US arabica coffee futures ended down on Monday, near a one-week low, as players returned from four days off to selling in London robusta coffee and a drop in the Brazilian real against the dollar, traders said. "Robusta was coming off and if you look at the Brazilian real, the currency got knocked down against the dollar.
That also brought some selling to New York (coffee)," said Rodrigo da Costa, vice president, institutional sales at FIMAT USA. Participants were returning to the coffee market for the first time since on Wednesday. Soft commodity markets remained shut on Thursday and Friday for the Thanksgiving holiday. In open-outcry trade, ICE March arabica settled with 1.0-cent losses at $1.2560 per lb.
The session range set a one-week low at $1.2550, down from the high at $1.2680. The rest finished from 0.60 to 1.35 cents lower. On the electronic platform, March arabica was down 0.90 cent or 0.71 percent at $1.2570 by 1:46 pm EST (1846 GMT). The day's range ran from $1.2560 to $1.2720 a lb. As to weather selling was expected to continue on Tuesday, da Costa said he thought a lot depended on what happened with the dollar.
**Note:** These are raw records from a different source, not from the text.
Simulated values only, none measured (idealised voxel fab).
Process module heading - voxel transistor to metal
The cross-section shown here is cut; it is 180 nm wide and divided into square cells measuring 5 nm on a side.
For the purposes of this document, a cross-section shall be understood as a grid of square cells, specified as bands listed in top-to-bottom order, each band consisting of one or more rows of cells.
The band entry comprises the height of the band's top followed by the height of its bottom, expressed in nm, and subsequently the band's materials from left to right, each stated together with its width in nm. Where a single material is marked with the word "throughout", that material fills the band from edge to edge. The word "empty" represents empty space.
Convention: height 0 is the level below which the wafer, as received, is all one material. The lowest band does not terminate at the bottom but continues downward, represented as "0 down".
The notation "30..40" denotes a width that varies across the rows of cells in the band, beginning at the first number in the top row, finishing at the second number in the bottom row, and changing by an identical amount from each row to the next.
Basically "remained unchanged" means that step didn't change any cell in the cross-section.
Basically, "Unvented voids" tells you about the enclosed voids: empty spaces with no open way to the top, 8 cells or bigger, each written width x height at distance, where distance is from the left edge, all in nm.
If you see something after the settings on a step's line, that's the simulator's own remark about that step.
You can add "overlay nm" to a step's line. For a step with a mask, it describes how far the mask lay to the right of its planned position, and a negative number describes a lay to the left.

"Right now it's a currency thing. If we see more devaluation of the real (against the dollar), then you could see more selling in the coffee market," he said. On Monday, Brazil's currency weakened on Monday for the sixth straight session on strong dollar outflows.
The real fell to its weakest level in a month as investors resumed dollar buying, in part because companies bought dollars to send remittances of dividends and profits abroad. ICE estimated final open-outcry volume at paltry 942 lots on Monday, compared with Wednesday's total tally of 13,236 contracts.
ICE said 9,227 lots of that business were conducted in screen business. Open interest fell by 1,025 lots to 152,566 contracts as of November 21, exchange data showed.
In London, robusta coffee futures dropped as top robusta producer Vietnam's harvest resumed after typhoon-linked rains caused delays. Robusta prices ended lower with benchmark January coffee down $27 at $1,809 a tonne, while spot November fell $33 to $2,296 per tonne.
Also in Vietnam, a provincial government official said. Coffee exports from the Asian country's top growing province of Daklak will fall 6 percent to 5.2 million 60-kg bags in 2008 following a drop in output forecasts due to bad weather.
Daklak was projected to ship 5.5 million bags in the 12 months ending next month, nearly 18 percent up from its 2006 shipment, the Daklak official said. Weather service Meteorlogix's DTN forecasters said top arabica producer Brazil's main growing region showed favourable conditions for flowering trees, with scattered showers turning to dry conditions later in the week.